The human cost of those crimes? It's hard to say for sure, given the administration's penchant for secrecy (understandable, because the president was warned as early as January 2002 of "the threat of domestic criminal prosecution under the War Crimes Act" by his then-chief counsel, Alberto Gonzales). But when the nongovernmental Detainee Abuse and Accountability Project examined thousands of pages of internal government records, it documented more than 330 cases "in which U.S. military and civilian personnel are credibly alleged to have abused or killed detainees" at "U.S. facilities throughout Afghanistan, Iraq and at Guantanamo Bay."
A McClatchy Newspaper Group report released a few weeks ago came to a similar conclusion, finding that brutal mistreatment of prisoners was routine in Afghanistan and at Guantanamo, even though in many cases the abused detainees had no ties to al-Qaida.
Did all this violate U.S. and international law? You betcha. The United States is party to the U.N. Convention Against Torture, and torture is also a federal crime. At the time most of the abuses were committed, the War Crimes Act also criminalized violations of Common Article 3 of the Geneva Conventions, which prohibits "cruel treatment and torture (and) outrages upon personal dignity." And under the doctrine of "command responsibility," senior civilian and military leaders could all face criminal liability for authorizing or tolerating the abuses.
But don't hold your breath. As far back as 2001, administration lawyers were crafting legal opinions designed to shelter their bosses from any future criminal liability, and much evidence has since been hidden and destroyed. Then in 2006, the GOP-dominated Congress amended the War Crimes Act — with retroactive effect — to make future prosecutions almost impossible.
In any case, neither Democrats nor Republicans have the stomach for criminal proceedings against high-ranking current or former officials who still retain substantial public support. Meanwhile, no international tribunal is ever likely to have jurisdiction over the U.S. participants involved in the abuses.
But that doesn't mean we should give up on accountability. John McCain and Barack Obama should be urged to establish a high-level, nonpartisan "truth commission" with robust subpoena powers early in 2009. That commission should investigate, hold hearings and issue a public report on responsibility for torture, war crimes and other abuses committed during the Bush administration.

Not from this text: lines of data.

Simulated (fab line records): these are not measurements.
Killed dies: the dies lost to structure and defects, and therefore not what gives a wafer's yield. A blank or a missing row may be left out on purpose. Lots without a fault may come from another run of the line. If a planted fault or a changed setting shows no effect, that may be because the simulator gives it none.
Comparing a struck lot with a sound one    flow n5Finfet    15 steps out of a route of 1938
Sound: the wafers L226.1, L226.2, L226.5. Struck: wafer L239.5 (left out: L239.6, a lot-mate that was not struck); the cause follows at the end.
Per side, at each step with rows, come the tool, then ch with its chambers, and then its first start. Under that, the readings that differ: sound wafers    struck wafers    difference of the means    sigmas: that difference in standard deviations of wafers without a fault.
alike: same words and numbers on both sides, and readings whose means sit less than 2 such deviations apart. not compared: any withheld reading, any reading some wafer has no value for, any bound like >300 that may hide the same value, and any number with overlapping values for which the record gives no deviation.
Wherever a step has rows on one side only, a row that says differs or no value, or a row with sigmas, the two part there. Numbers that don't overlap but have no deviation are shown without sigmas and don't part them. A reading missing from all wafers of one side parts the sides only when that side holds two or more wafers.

Such a panel wouldn't satisfy those who'd like to see Bush and Cheney in prison garb, but it would be a major step toward undoing the damage the administration did to our reputation as a nation committed to human rights. And as more incriminating details come out — and they will — some Bush-Cheney fan club members might even turn in their membership cards.
Rosa Brooks is a professor at the Georgetown University Law Center.